Though they were scary times in so many ways, I felt it was the right time to take the bull by the horns and set up a factory at my West Gosford facility. To do so was a multi-stage process. Significant machinery needed to be sourced from overseas as there are several critical processes that go into constructing a piece of headwear. We then reached out to the local community to find factory staff with the inherent skills to support the production. To our delight, word of mouth through the Central Coast community delivered a skilled and happy team who have embraced the specific techniques we required.
Who or what are some of your biggest inspirations when designing your headwear collection?
As a kid I did love the old westerns and especially the movie “The Man from Snowy River”. So, whereas we gave a nod to traditional “country” shapes, we wanted ooGee to offer an alternative to the hats normally associated with the bush ; felt and leather styles which, although tough, are inherently hot to wear in the typical hot Australian climate. With that thinking we created styles that are lightweight, cooler and provide UPF50+ sun protection. We also wanted ooGee to reflect an urban edge, a hat that was cool to wear and practical to travel with – a hat for the Bush, Beach and Beyond. We wanted the range to reflect our immense natural outdoors so what better way than to name each style after an iconic Australian waterway.
Tell us about your Flexibraid® technology. How does it stand out from other materials and textile processes?
Claims are routinely made that hats are “crushable” or “travel-friendly” but we are yet to find a material that compares to our proprietary Flexibraid®. This is a technology that was years in the making. I worked with my technicians experimenting with dozens of different yarn and filament combinations, looking for a braid with a natural handle which retained a “memory” when flat packed. The result became Flexibraid which is lightweight, breathable and highly resilient to being crushed – the material which has become the gold-standard fortravel hats.
What is the process for creating an ooGee hat?

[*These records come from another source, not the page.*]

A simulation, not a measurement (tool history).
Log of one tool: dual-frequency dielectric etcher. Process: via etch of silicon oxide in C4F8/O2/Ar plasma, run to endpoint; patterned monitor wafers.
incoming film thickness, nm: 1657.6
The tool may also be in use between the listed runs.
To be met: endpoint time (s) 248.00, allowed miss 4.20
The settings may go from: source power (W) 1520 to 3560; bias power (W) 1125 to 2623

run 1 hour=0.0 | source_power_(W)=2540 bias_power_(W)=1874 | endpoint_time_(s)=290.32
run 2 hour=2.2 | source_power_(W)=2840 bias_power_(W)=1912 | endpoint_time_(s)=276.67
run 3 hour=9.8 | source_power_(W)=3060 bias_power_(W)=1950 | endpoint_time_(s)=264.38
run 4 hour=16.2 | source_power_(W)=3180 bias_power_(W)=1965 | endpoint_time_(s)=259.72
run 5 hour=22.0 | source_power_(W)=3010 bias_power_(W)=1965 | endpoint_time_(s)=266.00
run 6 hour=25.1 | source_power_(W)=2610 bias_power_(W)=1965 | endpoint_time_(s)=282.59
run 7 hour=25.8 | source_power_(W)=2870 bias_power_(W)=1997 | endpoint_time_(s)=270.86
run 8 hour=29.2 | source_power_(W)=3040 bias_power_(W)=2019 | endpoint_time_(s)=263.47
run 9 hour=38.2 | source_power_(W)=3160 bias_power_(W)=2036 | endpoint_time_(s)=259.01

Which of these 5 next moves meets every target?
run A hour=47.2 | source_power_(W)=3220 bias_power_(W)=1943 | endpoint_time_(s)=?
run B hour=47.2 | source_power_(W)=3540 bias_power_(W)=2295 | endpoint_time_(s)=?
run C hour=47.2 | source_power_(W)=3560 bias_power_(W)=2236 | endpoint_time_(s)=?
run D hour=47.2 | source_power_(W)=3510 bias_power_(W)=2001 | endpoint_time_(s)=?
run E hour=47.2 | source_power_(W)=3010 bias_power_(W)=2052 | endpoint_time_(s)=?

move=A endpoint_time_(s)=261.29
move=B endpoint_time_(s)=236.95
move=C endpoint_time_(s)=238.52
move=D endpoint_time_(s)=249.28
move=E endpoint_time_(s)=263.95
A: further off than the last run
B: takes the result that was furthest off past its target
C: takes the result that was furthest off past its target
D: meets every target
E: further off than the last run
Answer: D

Without divulging all my manufacturing secrets, the ooGee hat starts as a raw “hood” which has been created by the circular, hand-sewing of the Flexibraid strands into a basic, shapeless cone. This hood can be then formed into a variety of hat shapes with each shape requiring a specific heat and pressure-generated block. By applying pressure at a required temperature for a specific time the general hat shape is formed. Sometimes moisture needs to be applied – each hat style requires a unique “recipe”.
Inserted into the edge of the brim is a high-quality wire. The choice of wire serves to either maintain the brim to a specific shape or to allow the brim to be reshaped to a style desired by the wearer. In our sewing room, we add the internal headband, inserting the ComfyFit size-adjustor. Most leather trims are sourced locally and hand cut to decorate the crown. Labelling, tagging and final inspection is completed before the ooGee hat is ready to send.
Why is buying local, ‘Australian-made’ products so important?
Ultimately, supporting Australian manufacturing is about jobs and the knock-on effect to other businesses around it. The value-add effect and the benefit to the local economy is critical, as many other businesses are also suppliers into Rigon’s local facility. Wherever it can, Rigon sources as much as possible locally, for its Australian made product. In addition to producing core ranges, the lead-time benefits and manufacturing flexibility, allows Rigon to develop and deliver short run bespoke headwear styles as well.
How are you preserving the art of traditional hat-making in Australia?
One needs to make a distinction between millinery and commercial hat-making. While there is ever a Melbourne Cup, there will always be niche, bespoke, Australian millinery. What Rigon has rejuvenated is the broader industry of hat-making in Australia where commercial quantities of headwear can be produced locally, providing jobs for skilled sewers and general machinists. It is ironic that in the 1980’s, we shipped our Australian machinery to our factory overseas and trained overseas staff the techniques we used to produce hats here. Now we have come the full circle, importing machinery into Australia and retraining Australians in the techniques of commercial hat-making.
Are there any upcoming plans for the brand you’re especially excited for?
Already we have received interest in the ooGee brand from Europe and the USA. The range is unlike anything currently available overseas and being Australian made has enormous appeal.
Do you have a favourite ooGee hat design?
We have tried to make ooGee as gender neutral as possible. It is hard to go past the Hunter Creek; a hat which encapsulates a classic Aussie shape, provides fantastic sun protection and is available in 5 colours. The Hunter Creek is the signature shape around which the entire ooGee range is built.
How have the ooGee hats been received so far?
OoGee entered the market about 12 months ago with a soft launch, allowing us to gauge the demand and to get our supply chain system, well-oiled. With virtually no promotion, we were delighted with the response, quickly being secured as a supplier nation-wide by the Horseland group. For Horseland, ooGee filled a fresh, practical niche against the heavy felt hats they traditionally carry. Other independent saddleries and boutiques across the country have already become ooGee stockists. As a new kid on the block, the response has been excellent.